Each week for 26 weeks, I am publishing a post about women who are not widely known but should be—women who can inspire us, teach us, and encourage us to get out of our comfort zones and reach for our dreams. Week 23 of my A to Z challenge introduces us to Wilma Webb.
I have wanted to focus on a local Colorado woman for at least one letter in my A to Z Challenge, and I found the perfect opportunity to do so with Wilma Webb. Wilma Gerdine was born in Denver on May 17, 1943. Her mother, Faye, was a nurse’s assistant, and her father, Frank, worked for the government. She was raised in the city’s Five Points Neighborhood, attended the University of Colorado at Denver and later received a graduate degree from the Harvard University’s John F. Kennedy School of Government (capitolwords.org).
Wilma married Wellington Webb in 1969, and by that point she was already involved in public school reform and was co-founder of the committee on Greater Opportunity. She became a Democratic Committeewoman in 1973 and served as the Democratic Party Secretary, editor of the Democratic State Newsletter, and chair of the Democratic Committee on Housing. In 1980 she was elected to the Colorado Legislature, and while in office, she became the first minority woman appointed to the Colorado Joint Budget Committee. As the first woman to represent House District 8, “she was also a champion for the rights of women and led legislation to make it unlawful to discriminate against women in the workplace or in the pursuit of an education. Wilma fought to help women and minority professionals lead successful businesses in Colorado. Additionally, Wilma served as an advocate to end discrimination on the basis of a person’s sexual orientation or physical disability” (capitolwords.org). While accomplishing all of this, she also raised four children.

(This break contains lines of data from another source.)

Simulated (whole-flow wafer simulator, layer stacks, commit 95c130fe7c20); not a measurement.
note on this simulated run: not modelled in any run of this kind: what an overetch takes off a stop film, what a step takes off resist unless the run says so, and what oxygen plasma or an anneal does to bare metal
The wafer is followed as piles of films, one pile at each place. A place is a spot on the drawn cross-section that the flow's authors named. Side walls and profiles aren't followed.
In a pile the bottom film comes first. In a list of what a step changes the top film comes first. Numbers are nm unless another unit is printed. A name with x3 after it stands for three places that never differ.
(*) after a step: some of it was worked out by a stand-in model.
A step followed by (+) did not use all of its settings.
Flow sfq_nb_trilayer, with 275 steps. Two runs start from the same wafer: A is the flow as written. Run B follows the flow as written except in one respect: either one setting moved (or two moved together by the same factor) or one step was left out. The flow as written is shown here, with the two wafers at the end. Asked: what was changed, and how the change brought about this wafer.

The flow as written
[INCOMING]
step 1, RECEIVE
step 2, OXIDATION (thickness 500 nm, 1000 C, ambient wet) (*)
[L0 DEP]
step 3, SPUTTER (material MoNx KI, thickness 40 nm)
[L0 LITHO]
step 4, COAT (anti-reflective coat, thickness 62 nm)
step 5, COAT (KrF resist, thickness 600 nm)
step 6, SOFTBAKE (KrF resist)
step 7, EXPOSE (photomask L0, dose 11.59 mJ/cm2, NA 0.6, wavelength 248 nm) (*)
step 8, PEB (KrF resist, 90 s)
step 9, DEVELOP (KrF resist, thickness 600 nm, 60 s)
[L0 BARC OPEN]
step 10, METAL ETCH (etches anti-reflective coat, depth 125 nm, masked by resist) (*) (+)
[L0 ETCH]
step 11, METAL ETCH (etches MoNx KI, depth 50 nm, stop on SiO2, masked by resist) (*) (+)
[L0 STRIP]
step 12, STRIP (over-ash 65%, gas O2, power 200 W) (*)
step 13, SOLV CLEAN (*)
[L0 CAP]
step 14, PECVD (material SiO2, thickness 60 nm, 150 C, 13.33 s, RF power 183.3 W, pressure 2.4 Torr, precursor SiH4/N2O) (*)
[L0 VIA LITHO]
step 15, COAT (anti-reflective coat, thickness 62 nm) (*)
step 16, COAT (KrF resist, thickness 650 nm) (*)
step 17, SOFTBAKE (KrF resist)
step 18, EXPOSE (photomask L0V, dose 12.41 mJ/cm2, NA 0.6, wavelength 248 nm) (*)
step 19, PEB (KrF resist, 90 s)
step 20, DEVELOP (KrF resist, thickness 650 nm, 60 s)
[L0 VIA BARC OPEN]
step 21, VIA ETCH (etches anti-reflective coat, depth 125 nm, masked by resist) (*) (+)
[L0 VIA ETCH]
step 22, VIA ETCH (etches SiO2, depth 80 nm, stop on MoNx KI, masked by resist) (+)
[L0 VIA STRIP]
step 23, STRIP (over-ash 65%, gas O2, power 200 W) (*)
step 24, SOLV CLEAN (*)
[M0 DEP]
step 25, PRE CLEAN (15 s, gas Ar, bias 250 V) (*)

During her 13 years in the House, she sponsored 44 bills, “including the Comprehensive Anti-Drug Abuse Program; Elderly Frail People to Receive Care at Home as Opposed to Nursing Home Placement; and Improvement of Living Conditions for Troubled Youth. In one of her hardest battles, Webb fought for four years before the State of Colorado adopted the Martin Luther King, Jr., holiday” (thehistorymakers.com). “Founding the Martin Luther King, Jr. Colorado Holiday Commission along with Mrs. Coretta Scott King and Governor Richard D. Lamm, Wilma committed 18 years to serving as its President and Chairman. The commission, helmed by Wilma, was responsible for organizing the annual ‘Marade‘ in the heart of Denver and has served to unite and educate communities across Colorado on the spirit and contributions of Dr. King. The Marade, uniquely named for being both a march and a parade, is one of the largest celebrations of its kind across the country” (capitolwords.org).
Wilma was also instrumental in her husband’s campaign for mayor of Denver. The two walked through the city of Denver in a grassroots effort that earned Wellington Webb the honor of becoming the first African American mayor of Denver in 1991. In that same year, Wilma was inducted into the Colorado Women’s Hall of Fame. As Denver’s first lady, Wilma “worked tirelessly on anti-drug abuse programs and youth and family issues. Webb’s efforts to promote the arts resulted in the creation of the Denver Art, Culture, and Film Foundation in 1994. In 1998, Webb became the first woman to serve in the U.S. Department of Labor as the primary official for Colorado, Montana, North Dakota, South Dakota, Utah, and Wyoming; her duties included the administration and enforcement of federal statutes governing workplace activities, including pension rights, health benefits, and job training” (thehistorymakers.com).
In 2012, the Anti-Defamation League’s Mountain States Office presented Wilma with the prestigious Civil Rights Award. As she was set to receive that award, Senator Mark Udall made the following remarks: “I am proud–and Coloradans are proud to count Wilma among our numbers. She has earned the 2012 Civil Rights Award through her years of dedication, innovation and persistence in making Colorado a better place. She is a pioneer for civil rights and a forward-thinking public servant who has etched her mark on the lives of Colorado’s families, youth and marginalized communities. I commend Wilma for advancing the rights of every Coloradan and for a lifetime of service to others. On behalf of all Coloradans, I extend hearty congratulations on Wilma’s well-earned honor, with full confidence that she will continue her groundbreaking work” (capitolwords.org).
She has continued that groundbreaking work. In 2015 she received the Colorado Black Arts Movement’s first Wilma J. Webb Award for Excellence in the Arts, and in 2016 she and her husband were named Rachel B. Noel Distinguished Visiting Professors at Metropolitan State University of Denver (The Denver Post).
To hear Wilma speak of her passion as a public servant, click on the video below.
W is for Wilma Webb, legislator, first lady, and tireless advocate.
Image courtesy of YouTube.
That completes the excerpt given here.